San Diego Business Journal - Bicyclist Spins Frame Business Close to Home
Tony Ellsworth sometimes elicits stunned looks when he tells people that he makes his product in this country.
“Even within my own industry, the bike industry, I’ll talk to somebody and they’ll say, ‘Oh, really? You haven’t outsourced yet? You’re still manufacturing in the United States?’ ”
Yes, Ellsworth definitely is. The founder of Ramona‐based Ellsworth Handcrafted Bicycles Inc. has been doing so for about 14 years. It’s a matter of pride for the maker of high‐end bicycle frames, mainly for the mountain bike market.
“This is a way of life for me as much as it is about making a product,” says Ellsworth, who looks at least a decade younger than his 46 years. “I believe the United States should maintain its manufacturing abilities. I’ve tried really hard to make my bikes here in the USA.”
Although it would be far cheaper, Ellsworth says farming out the manufacturing of bike frames to places such as China or Mexico would dilute the quality and attention to detail that make his bikes stand out from the crowd.
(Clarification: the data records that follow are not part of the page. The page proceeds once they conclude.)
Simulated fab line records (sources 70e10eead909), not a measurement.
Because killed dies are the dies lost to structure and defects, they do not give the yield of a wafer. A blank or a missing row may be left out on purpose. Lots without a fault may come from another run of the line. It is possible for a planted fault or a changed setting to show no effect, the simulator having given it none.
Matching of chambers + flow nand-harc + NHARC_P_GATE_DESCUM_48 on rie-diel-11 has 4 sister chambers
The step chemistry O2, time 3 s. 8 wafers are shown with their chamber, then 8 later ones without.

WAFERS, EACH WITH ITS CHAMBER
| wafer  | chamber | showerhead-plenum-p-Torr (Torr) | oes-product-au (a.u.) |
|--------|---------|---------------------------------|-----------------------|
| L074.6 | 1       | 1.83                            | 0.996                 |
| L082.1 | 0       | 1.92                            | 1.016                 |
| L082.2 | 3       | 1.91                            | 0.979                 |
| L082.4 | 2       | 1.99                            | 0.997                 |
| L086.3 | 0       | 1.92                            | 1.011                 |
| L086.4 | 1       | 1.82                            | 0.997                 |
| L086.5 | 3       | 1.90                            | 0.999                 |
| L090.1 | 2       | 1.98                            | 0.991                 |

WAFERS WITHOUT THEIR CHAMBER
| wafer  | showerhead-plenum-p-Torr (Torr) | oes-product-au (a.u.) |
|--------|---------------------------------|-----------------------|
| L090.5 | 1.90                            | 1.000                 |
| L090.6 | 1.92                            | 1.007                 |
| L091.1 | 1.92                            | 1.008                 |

It would also continue a sad trend of outsourcing more of the nation’s manufacturing base to foreign nations where labor is far less expensive.
Longtime cycling enthusiast Tony Ellsworth turned his bicycle frame- making hobby into the Ellsworth Handcrafted Bicycles business that amassed $3.5 million in sales last year. He takes pride in the Ramona company’s U.S. manufacturing operations based out of Washington state.
While the arrangement has apparently resulted in lower prices for flat‐screen TVs, cell phones, and washers and dryers, Americans are ultimately paying a higher price over time, he says.
By surrendering more of the nation’s manufacturing to other countries, we’re supporting nations with few environmental regulations, poor records on human rights, and which treat their workers shabbily, Ellsworth said.
The extensive offshoring of manufacturing has robbed the nation of better paying jobs, and that has led to a diminishing value of the U.S. dollar and contributed to what seems to be an economic recession, he said.
Industrial Art
To say Ellsworth is passionate about making quality bikes is an understatement.
“We consider a bicycle frame a form of industrial art, as transportation and as performance art,” he said. “We take it very seriously.”
Ellsworth, a former financial planner, started making his frames as a hobby, to satisfy his own interest in improving his own bike riding. Soon he was making the frames for friends and other cyclists who recognized the quantum improvement in his bike design over what they were riding.